I recently came across a situation where I ended up with a large number of nested lambdas to build asynchronous computation chains.
template <typename F>
struct node : F
{
node(F&& f) : F{std::move(f)}
{
}
template <typename FThen>
auto then(FThen&& f_then)
{
return ::node{[p = std::move(*this), t = std::move(f_then)]()
{
}};
}
};
int main()
{
auto f = node{[]{ }}.then([]{ }).then([]{ });
return sizeof(f);
}
All the objects I capture in my the lambdas are empty, yet the size of the final object is greater than one: example on gcc.godbolt.org.
If I change the lambda inside node</* ... */>::then
to a function object with explicit EBO, the size of the final object becomes one.

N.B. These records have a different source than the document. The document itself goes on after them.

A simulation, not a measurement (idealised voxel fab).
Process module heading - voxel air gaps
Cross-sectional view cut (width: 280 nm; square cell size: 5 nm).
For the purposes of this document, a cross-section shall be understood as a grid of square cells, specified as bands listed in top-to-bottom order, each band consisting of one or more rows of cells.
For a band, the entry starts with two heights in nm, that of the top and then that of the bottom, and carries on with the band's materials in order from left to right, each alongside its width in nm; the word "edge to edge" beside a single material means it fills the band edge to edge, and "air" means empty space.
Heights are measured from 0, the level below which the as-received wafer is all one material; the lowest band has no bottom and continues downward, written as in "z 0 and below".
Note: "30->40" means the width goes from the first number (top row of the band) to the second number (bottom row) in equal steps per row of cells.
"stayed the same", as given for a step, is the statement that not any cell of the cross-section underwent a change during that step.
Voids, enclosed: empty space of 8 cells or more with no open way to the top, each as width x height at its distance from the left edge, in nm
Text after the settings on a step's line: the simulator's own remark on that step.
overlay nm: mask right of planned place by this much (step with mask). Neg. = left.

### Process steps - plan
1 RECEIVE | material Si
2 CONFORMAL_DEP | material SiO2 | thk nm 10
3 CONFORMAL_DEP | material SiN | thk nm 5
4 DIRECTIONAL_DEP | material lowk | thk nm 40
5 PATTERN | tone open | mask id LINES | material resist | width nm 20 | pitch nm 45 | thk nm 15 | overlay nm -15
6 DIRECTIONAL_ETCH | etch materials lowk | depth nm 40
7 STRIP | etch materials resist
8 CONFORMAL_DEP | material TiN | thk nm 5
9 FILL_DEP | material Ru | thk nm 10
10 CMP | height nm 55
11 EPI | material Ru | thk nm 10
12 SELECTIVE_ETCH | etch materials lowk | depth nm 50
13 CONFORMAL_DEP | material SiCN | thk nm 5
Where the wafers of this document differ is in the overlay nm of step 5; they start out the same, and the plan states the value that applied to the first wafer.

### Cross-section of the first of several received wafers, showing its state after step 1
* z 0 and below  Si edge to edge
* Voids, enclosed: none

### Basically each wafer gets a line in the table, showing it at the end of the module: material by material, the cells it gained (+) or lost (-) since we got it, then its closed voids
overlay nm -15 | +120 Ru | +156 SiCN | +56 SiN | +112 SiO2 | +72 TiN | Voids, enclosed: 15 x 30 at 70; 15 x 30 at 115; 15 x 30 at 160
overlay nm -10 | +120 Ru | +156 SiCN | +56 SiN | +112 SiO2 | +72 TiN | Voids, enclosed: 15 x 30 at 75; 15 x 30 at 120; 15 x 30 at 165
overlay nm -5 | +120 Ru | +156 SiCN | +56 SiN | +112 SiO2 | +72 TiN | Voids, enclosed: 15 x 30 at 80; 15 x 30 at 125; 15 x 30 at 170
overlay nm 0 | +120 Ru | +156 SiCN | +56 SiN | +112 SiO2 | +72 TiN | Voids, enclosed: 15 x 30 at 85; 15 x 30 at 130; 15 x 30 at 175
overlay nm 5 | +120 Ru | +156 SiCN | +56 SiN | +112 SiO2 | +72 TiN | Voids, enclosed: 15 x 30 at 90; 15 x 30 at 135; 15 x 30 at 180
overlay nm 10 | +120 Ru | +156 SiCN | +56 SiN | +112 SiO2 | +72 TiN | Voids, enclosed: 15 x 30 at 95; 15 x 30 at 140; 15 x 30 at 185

template <typename P, typename T>
struct node_lambda : P, T
{
node_lambda(P&& p, T&& t) : P{std::move(p)}, T{std::move(t)}
{
}
void operator()()
{
}
};
template <typename FThen>
auto node</* ... */>::then(FThen&& f_then)
{
return ::node{node_lambda{std::move(*this), std::move(f_then)}};
}
Live example on gcc.godbolt.org
I find this really annoying because I'm forced to either:
Write a lot of boilerplate code that is roughly equivalent to the lambda.
Pay an additional memory cost due to the fact that something like EBO doesn't apply to lambda captures.
Is there anything in the Standard that explicitly forces empty lambda captures to take additional space? If so, why?
From expr.prim.lambda.capture:
For each entity captured by copy, an unnamed non-static data member is declared in the closure type.
While the lambdas here have no capture:
auto f = node{[]{ }}.then([]{ }).then([]{ });
and hence have no unnamed non-static data members, and hence are empty, that's not what then()
actually uses. It uses this:
return ::node{[p = std::move(*this), t = std::move(f_then)](){}};
that lambda captures t
and p
by copy, and hence has two unnamed non-static data members. Each .then()
adds another member variable, even if each one is empty, hence the size of the node keeps going up.
Or in other words, the empty base optimization only applies to bases, and capture for lambdas doesn't create bases, it creates non-static data members.
Given the as-if rule and [expr.prim.lambda.closure]/2:
An implementation may define the closure type differently from what is described below provided this does not alter the observable behavior of the program other than by changing:
- the size and/or alignment of the closure type,
- whether the closure type is trivially copyable (Clause [class]),
- whether the closure type is a standard-layout class (Clause [class]), or
- whether the closure type is a POD class (Clause [class]).
I don't see anything preventing an implementation from using some kind of magic to optimize away the storage for the captured empty variable.
That said, doing so would be an ABI break, so don't hold your breath.
Allowing - or requiring - an implementation to make the type of a captured empty variable a base of the closure type, on the other hand, would be a horrendously bad idea. Consider:
struct X { };
struct Y { };
void meow(X x); // #1
void meow(Y y); // #2
void meow(std::function<void()> f); // #3
template<class T, class U>
void purr(T t, U u) {
meow([t = std::move(t), u = std::move(u)] { /* ... */ });
}
It would be insane for purr
to do anything other than call #3, yet if captures can become bases then it can call #1, or #2, or be ambiguous.